The Leon Valley Planning and Zoning Commission voted unanimously to recommend that City Council adopt an ordinance amending Chapter 15 of the City Code to delete the sustainability and commercial‑industrial overlay districts and to consolidate selected standards into the base commercial and industrial zoning districts.
Planning staff presented a comprehensive amendment package that updates definitions, deletes the two overlay districts (sustainability and commercial‑industrial), retains the Gateway overlay, adds an R‑7 medium‑density single‑family district, and relocates landscaping, parking and lighting requirements from the deleted overlays into the O‑1, B‑1, B‑2, B‑3 and I‑1 district regulations. The changes also delete masonry requirements to conform with a 2019 state law limiting municipal regulation of exterior building materials.

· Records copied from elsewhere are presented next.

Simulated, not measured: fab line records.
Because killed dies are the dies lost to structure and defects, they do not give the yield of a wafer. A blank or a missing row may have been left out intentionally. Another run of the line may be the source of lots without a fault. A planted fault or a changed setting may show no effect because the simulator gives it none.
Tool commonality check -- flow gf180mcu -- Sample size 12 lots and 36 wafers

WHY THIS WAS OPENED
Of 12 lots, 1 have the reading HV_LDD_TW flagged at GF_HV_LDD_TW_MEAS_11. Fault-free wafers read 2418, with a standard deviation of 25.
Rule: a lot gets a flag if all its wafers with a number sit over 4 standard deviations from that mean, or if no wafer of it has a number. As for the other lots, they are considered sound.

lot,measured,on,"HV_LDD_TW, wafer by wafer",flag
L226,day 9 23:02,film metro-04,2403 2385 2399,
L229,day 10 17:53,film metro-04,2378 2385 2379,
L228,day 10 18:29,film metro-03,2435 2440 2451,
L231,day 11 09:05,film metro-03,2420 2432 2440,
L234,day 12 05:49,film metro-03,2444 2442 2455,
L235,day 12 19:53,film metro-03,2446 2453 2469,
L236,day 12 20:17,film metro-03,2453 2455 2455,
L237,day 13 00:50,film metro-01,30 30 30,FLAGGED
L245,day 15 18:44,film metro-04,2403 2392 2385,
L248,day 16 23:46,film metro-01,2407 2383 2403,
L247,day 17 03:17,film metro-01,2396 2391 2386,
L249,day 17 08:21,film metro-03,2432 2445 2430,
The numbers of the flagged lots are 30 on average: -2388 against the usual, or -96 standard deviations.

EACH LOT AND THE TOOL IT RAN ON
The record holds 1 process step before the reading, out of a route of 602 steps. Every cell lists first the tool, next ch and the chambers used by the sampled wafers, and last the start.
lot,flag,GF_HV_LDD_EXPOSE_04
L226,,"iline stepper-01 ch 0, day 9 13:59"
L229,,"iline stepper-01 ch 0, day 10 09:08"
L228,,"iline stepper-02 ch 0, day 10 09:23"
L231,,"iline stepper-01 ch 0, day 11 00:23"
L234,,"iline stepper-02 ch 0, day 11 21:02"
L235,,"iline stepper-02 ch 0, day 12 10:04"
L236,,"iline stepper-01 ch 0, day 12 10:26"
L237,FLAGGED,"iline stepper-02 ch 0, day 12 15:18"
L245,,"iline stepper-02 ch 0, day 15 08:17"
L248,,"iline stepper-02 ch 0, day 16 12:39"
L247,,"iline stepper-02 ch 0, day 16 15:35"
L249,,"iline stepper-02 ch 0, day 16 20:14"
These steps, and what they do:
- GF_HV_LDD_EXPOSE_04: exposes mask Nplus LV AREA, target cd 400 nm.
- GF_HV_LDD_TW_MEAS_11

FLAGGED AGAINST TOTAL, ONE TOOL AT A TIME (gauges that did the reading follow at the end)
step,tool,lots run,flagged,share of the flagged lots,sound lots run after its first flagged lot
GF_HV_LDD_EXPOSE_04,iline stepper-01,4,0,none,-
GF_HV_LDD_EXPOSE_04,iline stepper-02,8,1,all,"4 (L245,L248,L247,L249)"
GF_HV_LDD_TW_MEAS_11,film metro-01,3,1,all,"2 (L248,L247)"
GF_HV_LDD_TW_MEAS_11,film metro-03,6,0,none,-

"The purpose [of the amendments] is to make the zoning regulations more user friendly for the development community and for staff," Ms. Huerta said. She told commissioners the revisions are mostly housekeeping and that the city engineer and staff worked to move overlay standards into the underlying districts where appropriate.
Staff said it mailed about 1,100 notices, receiving one letter in favor, 10 in opposition and roughly 54 returned as undeliverable. Huerta told commissioners many of the opposed respondents appeared to have misunderstood the proposal as a request to approve a specific development rather than a code rewrite.
During the public comment period, several speakers raised confusion about notices and about unrelated property concerns. Mike Krissak, who identified himself as a property owner in the area near the silos, asked whether the amendment concerned a specific development; staff clarified the item was a code amendment and not a development application.
Commissioners discussed the ordinance's history and intent. Huerta said the overlay approach dated to about 2010 and, while intended to improve aesthetics, created nonconforming situations and regulatory complexity. The proposed amendments preserve many design expectations by shifting landscaping and lighting standards into the underlying commercial and industrial district rules rather than in separate overlays.
After discussion the commission opened and closed the public hearing and moved to recommend approval of the ordinance amendment as presented; the motion passed unanimously. The commission's vote is a recommendation to the City Council, which will consider final adoption.